US 11,734,585 B2
Post-hoc improvement of instance-level and group-level prediction metrics
Manish Bhide, Hyderabad (IN); Pranay Lohia, Hyderabad (IN); Karthikeyan Natesan Ramamurthy, Yorktown Heights, NY (US); Ruchir Puri, Yorktown Heights, NY (US); Diptikalyan Saha, Bangalore (IN); and Kush Raj Varshney, Yorktown Heights, NY (US)
Assigned to INTERNATIONAL BUSINESS MACHINES CORPORATION, Armonk, NY (US)
Filed by International Business Machines Corporation, Armonk, NY (US)
Filed on Dec. 10, 2018, as Appl. No. 16/214,703.
Prior Publication US 2020/0184350 A1, Jun. 11, 2020
Int. Cl. G06N 5/04 (2023.01); G06N 20/00 (2019.01)

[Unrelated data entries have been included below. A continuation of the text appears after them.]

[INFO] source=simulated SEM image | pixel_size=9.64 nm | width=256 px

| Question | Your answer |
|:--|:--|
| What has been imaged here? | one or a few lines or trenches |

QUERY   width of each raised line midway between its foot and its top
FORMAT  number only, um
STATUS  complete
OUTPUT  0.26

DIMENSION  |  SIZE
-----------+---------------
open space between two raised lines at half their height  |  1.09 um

CPC G06N 5/04 (2013.01) [G06N 20/00 (2019.01)] 17 Claims
OG exemplary drawing
 
1. A post-processing computer-implemented method for post-hoc improvement of instance-level and group-level prediction metrics, the post-processing method comprising:
training a bias detector on a payload data that learns to detect a sample in a customer model that has an individual bias greater than a predetermined individual bias threshold value with constraints on a group bias, the sample being a member of an unprivileged group, wherein, during the training:
the bias detector perturbs a protected attribute in the payload data for the unprivileged group and computes the individual bias as an individual bias score by finding a difference between a probability of a favorable outcome for the perturbed protected attribute to original data of the payload data;
flagging the unprivileged group samples that have the individual bias greater than the predetermined individual bias threshold value; and
training the bias detector to discriminate between the flagged samples and un-flagged samples;
applying, in a run-time, the bias detector on a run-time sample to select a biased sample in the run-time sample having an individual bias greater than the predetermined individual bias threshold value; and
suggesting, in the run-time, a de-biased prediction for the biased sample by perturbing the protected attribute and checking for bias after perturbation.